The idea grew out of the 2011 Snow Revolution, which brought thousands of Muscovites to the streets while wearing white ribbons. “When Putin and Medvedev decided to swap chairs, everybody understood they should do something – that probably it’s the last chance. That was the first time I think the Kremlin got scared. They didn’t expect 100,000 people in Revolutionary Square.”
After performing ‘Putin Pissed Himself’ in Red Square, Pussy Riot planned the action that would get Alyokhina, Nadia Tolokonnikova and Ekaterina Semutsevich arrested. “Maybe it sounds small and pragmatic,” she says, “but we were thinking how to get a guitar inside a cathedral.”
When you start to do something, she says, you don’t think about whether you’ll go to prison, or what they will write in history books. “No. Of course not. You just do.” They did, a close to two year prison spell, one that’s been pretty well documented, was soon to follow.
If Alyokhina’s actions pre-prison were all about revolt, her time insider saw her efforts shift towards human rights. “If you are in a penal colony with 5,000 women who do not have a lawyer, and you do, you have a responsibility, because everybody sees what you have.”

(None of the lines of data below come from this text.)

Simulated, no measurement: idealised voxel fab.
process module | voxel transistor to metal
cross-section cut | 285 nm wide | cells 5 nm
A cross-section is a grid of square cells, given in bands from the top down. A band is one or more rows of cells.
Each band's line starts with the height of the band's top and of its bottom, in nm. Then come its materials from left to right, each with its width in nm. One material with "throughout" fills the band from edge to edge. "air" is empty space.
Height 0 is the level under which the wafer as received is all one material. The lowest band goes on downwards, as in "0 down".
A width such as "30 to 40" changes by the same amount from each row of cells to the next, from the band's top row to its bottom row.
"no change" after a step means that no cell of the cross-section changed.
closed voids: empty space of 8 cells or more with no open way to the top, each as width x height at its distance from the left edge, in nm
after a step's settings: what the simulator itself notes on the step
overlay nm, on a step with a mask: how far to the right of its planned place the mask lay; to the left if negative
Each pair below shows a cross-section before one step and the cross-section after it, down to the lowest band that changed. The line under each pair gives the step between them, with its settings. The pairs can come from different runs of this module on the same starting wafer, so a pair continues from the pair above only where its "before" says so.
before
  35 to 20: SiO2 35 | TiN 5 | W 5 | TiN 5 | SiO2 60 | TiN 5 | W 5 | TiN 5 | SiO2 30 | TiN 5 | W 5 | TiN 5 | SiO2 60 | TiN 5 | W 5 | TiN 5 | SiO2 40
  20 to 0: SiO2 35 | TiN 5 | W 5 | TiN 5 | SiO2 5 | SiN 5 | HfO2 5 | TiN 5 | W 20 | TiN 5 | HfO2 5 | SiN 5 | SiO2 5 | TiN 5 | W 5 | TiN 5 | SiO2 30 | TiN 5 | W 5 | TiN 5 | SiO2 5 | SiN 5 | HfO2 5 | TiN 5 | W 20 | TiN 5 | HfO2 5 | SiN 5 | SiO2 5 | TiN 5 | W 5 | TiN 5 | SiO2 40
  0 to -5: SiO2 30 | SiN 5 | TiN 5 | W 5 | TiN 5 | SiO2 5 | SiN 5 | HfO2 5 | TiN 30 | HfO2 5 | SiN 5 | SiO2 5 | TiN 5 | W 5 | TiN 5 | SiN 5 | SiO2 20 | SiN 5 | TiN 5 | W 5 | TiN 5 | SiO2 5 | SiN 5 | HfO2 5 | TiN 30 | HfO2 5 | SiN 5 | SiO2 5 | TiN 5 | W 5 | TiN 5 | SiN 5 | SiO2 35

Her activism inside started small, reading the prison code and confronting abusive guards, which landed her in solitary confinement. Then she started to write down abuses, submitting papers to the prison administration and inspectorate through her lawyer, who kept her informed of demonstrations outside.

She went to court, and won. Eight prison guards were fired, salaries were increased, and prison barracks were rebuilt. “Maybe from here it sounds like nothing,” she says, “but if you’re in a penal colony in the middle of the Ural Mountains, and there isn’t any milk in the prison shop – and afterwards, you have this milk – it’s a small revolution.”
On leaving prison she founded Zona Prava, an organisation for defending prisoners rights with Tokolonnikova, and Media Zona, an independent Russian media site.
“I knew that if I do not do this, I would be an example of a fucking victim,” she says, “another girl-victim imprisoned by a bad government. And I totally didn’t want this fucking image. I wanted to show that even if you are just a prisoner in the middle of nowhere you can win. And it’s possible. It’s really possible.”
Burning Doors, a production by the Belarus Free Theatre, is now touring the UK before going to Italy and Australia.